Sometimes, a different perspective is all that is needed to find a way forward out of the maze. In this talk, we'll reacquaint ourselves with the Web's core technologies: the URL, HTTP and TLS. With a fresh outlook on these technologies, we'll explore how to use them for the desired effect, while still working within the existing Web infrastructure. Using simple and compatible extensions to the Web, we'll study cases where we can now coordinate the formerly intractable. The Waterken Server and an extended Web browser enable demonstration of these implementation techniques. With a different perspective on where "here" is, we'll get "there".

2010-01-27 W3C FPWD: Uniform Messaging Policy (UMP), Level One

The Same Origin Policy is a mess. It cripples legitimate Web pages to messaging with only their own host, instead of the whole Web; yet is still rife with devastating security gotchas. The ground rules are setup to favor the attacker over the legitimate developer. The UMP is a first step towards a saner security model for the Web. In this first step, we cut both the restrictions and threats to cross-site messaging:

The Uniform Messaging Policy (UMP) enables cross-site messaging that avoids Cross-Site-Request-Forgery and similar attacks that abuse HTTP cookies and other credentials. For example, content from can safely specify requests to resources determined by Rather than restricting information retrieval to a single origin, as the Same Origin Policy almost does, the Uniform Messaging Policy supports origin independent messaging.

2010-01-14 Joe-E paper available

Mark Miller writes:

I just wanted to let you and everyone know that this is an *awesome* paper. Besides explaining Joe-E itself, it is perhaps the clearest and most powerful statement to date of the benefits provided by object-capability languages. I will be recommending this paper widely.

2009-06-10 Origin isn't

For some time now, a W3C Working Group has been working on access-control for cross-origin XMLHttpRequest. Since the requests are cross-origin, all the use-cases necessarily involve at least three distinct parties: the user's web browser, the site hosting the resource and the site making the request. As we know from "ACLs don't", it is impossible to express a correct solution to this problem using only the ACL model. Nevertheless, the WG is pursuing an ACL model solution based on the Origin proposal. The Origin proposal is essentially a degenerate form of stack introspection, where only two of the stack frames are inspected. An HTTP cookie identifies the principal associated with the top stack frame, and an Origin header is added by the web browser to identify a principal from one of the preceding stack frames. In the linked to email thread, we discuss how this solution fails when the stack is deeper than two levels. Not yet understanding the impossibility in their predicament, the WG is looking at moving to full stack introspection. Remaining CSRF vulnerabilities in full stack introspection are discussed in "ACLs don't".

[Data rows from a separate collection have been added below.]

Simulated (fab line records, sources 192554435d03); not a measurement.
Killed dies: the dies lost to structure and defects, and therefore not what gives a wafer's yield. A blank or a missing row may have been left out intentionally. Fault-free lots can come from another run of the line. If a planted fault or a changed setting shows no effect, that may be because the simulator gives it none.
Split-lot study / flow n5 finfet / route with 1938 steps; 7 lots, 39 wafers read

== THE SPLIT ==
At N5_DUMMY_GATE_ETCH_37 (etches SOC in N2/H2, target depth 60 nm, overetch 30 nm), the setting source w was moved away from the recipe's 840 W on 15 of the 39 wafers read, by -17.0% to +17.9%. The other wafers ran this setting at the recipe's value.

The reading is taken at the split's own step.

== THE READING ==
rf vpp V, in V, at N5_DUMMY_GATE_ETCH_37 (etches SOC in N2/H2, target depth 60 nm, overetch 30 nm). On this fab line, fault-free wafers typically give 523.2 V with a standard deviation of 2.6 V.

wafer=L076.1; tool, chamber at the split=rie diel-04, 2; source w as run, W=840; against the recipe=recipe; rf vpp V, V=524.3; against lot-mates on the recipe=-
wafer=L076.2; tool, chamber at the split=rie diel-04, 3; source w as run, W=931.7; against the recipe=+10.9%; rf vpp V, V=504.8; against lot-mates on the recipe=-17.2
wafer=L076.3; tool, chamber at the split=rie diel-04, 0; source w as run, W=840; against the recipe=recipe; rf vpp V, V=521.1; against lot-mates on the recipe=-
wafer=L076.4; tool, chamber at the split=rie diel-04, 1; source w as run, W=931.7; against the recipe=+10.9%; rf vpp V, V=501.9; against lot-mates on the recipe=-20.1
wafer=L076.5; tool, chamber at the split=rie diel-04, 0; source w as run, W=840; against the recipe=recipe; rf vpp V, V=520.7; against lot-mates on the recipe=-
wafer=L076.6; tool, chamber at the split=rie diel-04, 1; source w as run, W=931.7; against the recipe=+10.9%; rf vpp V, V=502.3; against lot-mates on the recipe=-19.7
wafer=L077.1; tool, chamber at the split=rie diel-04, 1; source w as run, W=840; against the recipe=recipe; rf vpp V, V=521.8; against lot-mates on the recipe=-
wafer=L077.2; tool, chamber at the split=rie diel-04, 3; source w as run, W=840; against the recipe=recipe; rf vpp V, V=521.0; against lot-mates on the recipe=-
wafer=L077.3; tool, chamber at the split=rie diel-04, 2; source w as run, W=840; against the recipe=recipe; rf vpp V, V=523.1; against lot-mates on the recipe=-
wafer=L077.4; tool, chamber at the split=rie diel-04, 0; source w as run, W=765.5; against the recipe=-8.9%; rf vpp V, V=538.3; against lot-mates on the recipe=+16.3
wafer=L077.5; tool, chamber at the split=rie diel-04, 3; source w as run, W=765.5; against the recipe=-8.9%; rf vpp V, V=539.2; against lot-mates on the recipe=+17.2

Participants in the WG sometimes have a narrow view of what sites will want to use cross-origin requests for, so it can be a little tricky to devise compelling examples to demonstrate the Confused Deputy vulnerabilities in their proposal. Otherwise, this WG's work will provide an ongoing source of security vulnerabilities, so long as they continue using the ACL model. Proposals to at least provide support for non-ACL solutions have thus far been rebuffed.

2009-06-01 web_send wsh: JSON shell free from Same Origin Policy

When hosted by your server, the web_send library turns your Firebug console into a command line for your server-side application. The same code can also be run by the Windows Script Host, a standard part of all Windows releases since Windows 98. Doing so has two big advantages:

As a result, you have a command line for all JSON resources on the Web. The world is at your fingertips!

This page explains how to use the JSON shell, with examples from Google, Yahoo!, Twitter and Flickr.

2009-05-06 web_send: JSON shell for the browser

The web_send library provides a concise and expressive API for interacting with arbitrary JSON resources from the web browser. When used from the Firebug console, it acts like a command line for your web server; a great help during development of server-side code. The same API is also convenient for creating an AJAX user interface to JSON resources; so code born on the interactive command line migrates smoothly into application code. This tutorial also links to a live web page where you can try out the library against a simple server-side counter object.

2009-03-25 Deferred vs promise

The serverjs group is working on a set of APIs for server-side Javascript programming. I've joined in on a thread about an API for asynchronous operations. So far, the discussion has centered around the differences between the Deferred concept from Twisted and the promise concept from E and Barbara Liskov's work. Though I believe the Deferred concept is a direct descendant of the E promise, the API is significantly different and doesn't support the most useful programming idioms for asynchronous messaging. A Deferred doesn't support any operations that can't just as easily be done with promises. I'm hoping to convince the serverjs group to adopt promises instead of Deferreds; specifically, the Javascript ref_send library.

2009-01-28 ACLs don't

The ACL model is unable to make correct access decisions for interactions involving more than two principals, since required information is not retained across message sends. Though this deficiency has long been documented in the published literature, it is not widely understood. This logic error in the ACL model is exploited by both the clickjacking and Cross-Site Request Forgery attacks that affect many Web applications.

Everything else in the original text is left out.